Having abolished its Exempt Company and International Business Company regimes, Jersey law no longer permits the formation of tax-privileged ‘offshore’ companies. Instead, all companies are subject to the same low rate of income tax, which is 0% in most cases for non-resident companies (see below).

Jersey companies may be public or private. A public company is one which has more than 30 members or which declares in its Memorandum of Association that it is public. Public companies are required to file audited accounts with the Registrar of Companies. Only a public company may issue a prospectus and offer its shares for subscription to the public.

A private company is any company that is not a public company, although a private company's Memorandum must state that it is a private company.

Shelf companies are not available in Jersey; however the formation process is quick and inexpensive provided that a new company does not intend to carry on business on Jersey itself. There is an incorporation fee of GBP200 and an annual return fee of GBP150. A company must have a registered office in Jersey. Public companies need to file audited accounts, but private companies are not legally obliged to do so.

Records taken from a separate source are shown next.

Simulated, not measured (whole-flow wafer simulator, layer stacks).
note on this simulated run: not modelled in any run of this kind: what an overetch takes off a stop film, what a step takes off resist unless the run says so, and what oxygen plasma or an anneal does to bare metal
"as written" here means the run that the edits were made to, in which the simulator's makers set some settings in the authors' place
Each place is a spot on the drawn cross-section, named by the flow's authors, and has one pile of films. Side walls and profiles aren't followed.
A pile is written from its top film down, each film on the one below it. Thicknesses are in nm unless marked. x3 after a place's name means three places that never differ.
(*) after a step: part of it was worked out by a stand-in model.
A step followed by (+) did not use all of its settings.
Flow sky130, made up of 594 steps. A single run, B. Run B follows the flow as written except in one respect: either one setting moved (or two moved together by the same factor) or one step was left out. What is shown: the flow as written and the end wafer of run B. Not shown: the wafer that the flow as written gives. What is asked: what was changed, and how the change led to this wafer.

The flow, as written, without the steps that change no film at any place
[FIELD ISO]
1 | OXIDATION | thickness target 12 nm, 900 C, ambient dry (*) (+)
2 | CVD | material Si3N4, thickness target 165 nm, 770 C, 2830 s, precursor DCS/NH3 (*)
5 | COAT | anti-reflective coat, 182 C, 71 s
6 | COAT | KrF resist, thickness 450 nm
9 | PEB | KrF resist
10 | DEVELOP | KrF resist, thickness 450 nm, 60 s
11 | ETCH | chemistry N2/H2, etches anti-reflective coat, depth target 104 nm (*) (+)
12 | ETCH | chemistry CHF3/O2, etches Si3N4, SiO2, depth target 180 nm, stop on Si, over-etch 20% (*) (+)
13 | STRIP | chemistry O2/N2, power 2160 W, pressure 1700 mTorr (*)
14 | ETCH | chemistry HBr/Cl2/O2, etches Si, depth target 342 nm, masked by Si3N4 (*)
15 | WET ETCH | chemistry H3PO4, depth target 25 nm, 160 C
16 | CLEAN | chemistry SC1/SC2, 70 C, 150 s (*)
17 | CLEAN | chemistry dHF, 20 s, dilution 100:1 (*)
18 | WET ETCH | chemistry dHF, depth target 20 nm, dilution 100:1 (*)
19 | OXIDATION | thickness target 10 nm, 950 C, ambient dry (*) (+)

A private company must have at least one director, and a public company at least two. There is no requirement under the Law for directors appointed to Jersey companies to be resident in Jersey, nor is it necessary for meetings of directors to take place on the island. Directors also do not have to hold shares in the company.

It is a requirement under Jersey law that companies hold annual general meetings, unless the company’s Articles of Association provide otherwise, or all members agree in writing.

A company wanting to do business as such on the island will need to provide a great deal of information to the authorities in order to obtain the necessary consents and licenses; in fact the authorities actively discourage new business activity in most cases in order to conserve scarce resources.


A ‘zero/ten’ tax system for companies has applied from 2009. This was achieved by introducing a standard rate of corporate income tax of 0%, and a special rate of 10% for specified financial services companies (banks), into the Island’s existing schedular tax system. Utility companies, rental income and property development profits continue to be charged at the standard income tax rate of 20%.

The States agreed to introduce a broad-based, 3% Goods and Services Tax (GST) in 2008, with a registration threshold set at GBP300,000 of taxable turnover. This rate increased to 5% from June 1, 2011. However, financial services entities are generally exempt from the GST in order to preserve the competitiveness of Jersey’s finance centre.

For taxation purposes, an individual may be resident, ordinarily resident, or non-resident. These terms are not statutorily defined. An individual is considered resident in Jersey for income tax purposes if they:

  • are physically present in Jersey for more than six months in any one tax year, or
  • are present in Jersey for an average of least three months per year over a four year period, or
  • are maintaining an abode in Jersey and visit Jersey at some time during the tax year, even for only one day.

Ordinary residence suggests a greater degree of continuity than residence; non-residence is what it says.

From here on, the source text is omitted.